KING-MAKING WATERLOO

"Last noon beheld them full of lusty life,
Last eve in Beauty's circle proudly gay,
The midnight brought the signal-sound of strife;
The morn the marshalling in arms—the day
Battle's magnificently stern array!
The thunder-clouds close o'er it, which when rent
The earth is cover'd thick with other clay,
Which her own clay shall cover, heap'd and pent,
Rider and horse—friend, foe—in one red burial blent!"
—BYRON.

"I look upon Salamanca, Vittoria, and Waterloo as my three best battles—those which had great and permanent consequences. Salamanca relieved the whole south of Spain, changed all the prospects of the war, and was felt even in Prussia. Vittoria freed the Peninsula altogether, broke off the armistice at Dresden, and thus led to Leipsic and the deliverance of Europe; and Waterloo did more than any other battle I know of towards the true object of all battles—the peace of the world."—WELLINGTON, Conversation with Croker.

On June 18, 1815, the grey light of a Sunday morning was breaking over a shallow valley lying between parallel ridges of low hills some twelve miles to the south of Brussels. All night the rain had fallen furiously, and still the fog hung low, and driving showers swept over plain and hill as from the church spires of half-a-dozen tiny villages the matin bells began to ring. For centuries those bells had called the villagers to prayers; to-day, as the wave of sound stole through the misty air it was the signal for the awakening of two mighty armies to the greatest battle of modern times.

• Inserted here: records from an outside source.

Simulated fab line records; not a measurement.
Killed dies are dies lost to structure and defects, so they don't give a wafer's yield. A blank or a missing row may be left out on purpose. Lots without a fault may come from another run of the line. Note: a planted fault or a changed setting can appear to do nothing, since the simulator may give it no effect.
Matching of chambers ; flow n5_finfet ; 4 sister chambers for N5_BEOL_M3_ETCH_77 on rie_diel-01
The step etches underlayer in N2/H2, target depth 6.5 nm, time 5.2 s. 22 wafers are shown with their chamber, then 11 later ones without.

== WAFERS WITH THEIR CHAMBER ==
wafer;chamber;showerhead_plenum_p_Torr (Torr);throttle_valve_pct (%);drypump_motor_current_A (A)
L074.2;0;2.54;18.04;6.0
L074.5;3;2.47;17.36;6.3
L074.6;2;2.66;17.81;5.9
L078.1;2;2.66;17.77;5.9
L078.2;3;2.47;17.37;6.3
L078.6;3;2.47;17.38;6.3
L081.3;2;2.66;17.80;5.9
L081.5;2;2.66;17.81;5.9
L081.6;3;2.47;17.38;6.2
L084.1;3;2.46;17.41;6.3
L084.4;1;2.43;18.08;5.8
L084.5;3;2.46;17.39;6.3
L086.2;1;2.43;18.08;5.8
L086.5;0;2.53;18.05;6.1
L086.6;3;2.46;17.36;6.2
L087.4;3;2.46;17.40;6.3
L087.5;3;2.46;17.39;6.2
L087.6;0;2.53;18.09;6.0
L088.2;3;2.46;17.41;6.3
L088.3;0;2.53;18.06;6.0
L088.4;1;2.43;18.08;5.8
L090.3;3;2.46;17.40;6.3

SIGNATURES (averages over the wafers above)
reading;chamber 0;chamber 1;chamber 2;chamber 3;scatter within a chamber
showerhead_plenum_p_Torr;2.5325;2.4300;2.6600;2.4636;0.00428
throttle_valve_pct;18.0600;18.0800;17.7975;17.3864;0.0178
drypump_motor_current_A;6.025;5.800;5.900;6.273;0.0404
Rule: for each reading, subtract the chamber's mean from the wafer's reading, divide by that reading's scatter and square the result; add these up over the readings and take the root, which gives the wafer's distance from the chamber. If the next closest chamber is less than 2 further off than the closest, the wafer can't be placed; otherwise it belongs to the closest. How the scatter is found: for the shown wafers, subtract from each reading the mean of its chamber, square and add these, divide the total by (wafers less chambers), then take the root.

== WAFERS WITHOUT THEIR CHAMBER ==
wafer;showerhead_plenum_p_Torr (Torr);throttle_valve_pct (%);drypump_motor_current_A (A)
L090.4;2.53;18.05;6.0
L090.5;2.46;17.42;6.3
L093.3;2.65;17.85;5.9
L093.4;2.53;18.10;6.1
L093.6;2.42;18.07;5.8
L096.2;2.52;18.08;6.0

More ink has, perhaps, been shed about Waterloo than about any other battle known to history, and still the story bristles with conundrums, questions of fact, and problems in strategy, about which the experts still wage, with pen and diagram, strife almost as furious as that which was waged with lance and sword, with bayonet and musket, more than eighty years ago on the actual slopes of Mont St. Jean. It is still, for example, a matter of debate whether, when Wellington first resolved to fight at Waterloo, he had any express promise from Blücher to join him on that field. Did Wellington, for example, ride over alone to Blücher's headquarters on the night before Waterloo, and obtain a pledge of aid, on the strength of which he fought next day? It is not merely possible to quote experts on each side of this question; it is possible to quote the same expert on both sides. Ropes, for example, the latest Waterloo critic, devotes several pages to proving that the interview never took place, and then adds a note to his third edition declaring that he has seen evidence which convinces him it did take place! It is possible even to quote Wellington himself both for the alleged visit and against it. In 1833 he told a circle of guests at Strathfieldsaye, in minute detail, how he got rid of his only aide-de-camp, Lord Fitzroy Somerset, and rode over on "Copenhagen" in the rain and darkness to Wavre, and got from Blücher's own lips the assurance that he would join him next day at Waterloo. In 1838, when directly asked by Baron Gurney whether the story was true, he replied, "No, I did not see Blücher the day before Waterloo." If Homer nodded, it is plain that sometimes the Duke of Wellington forgot!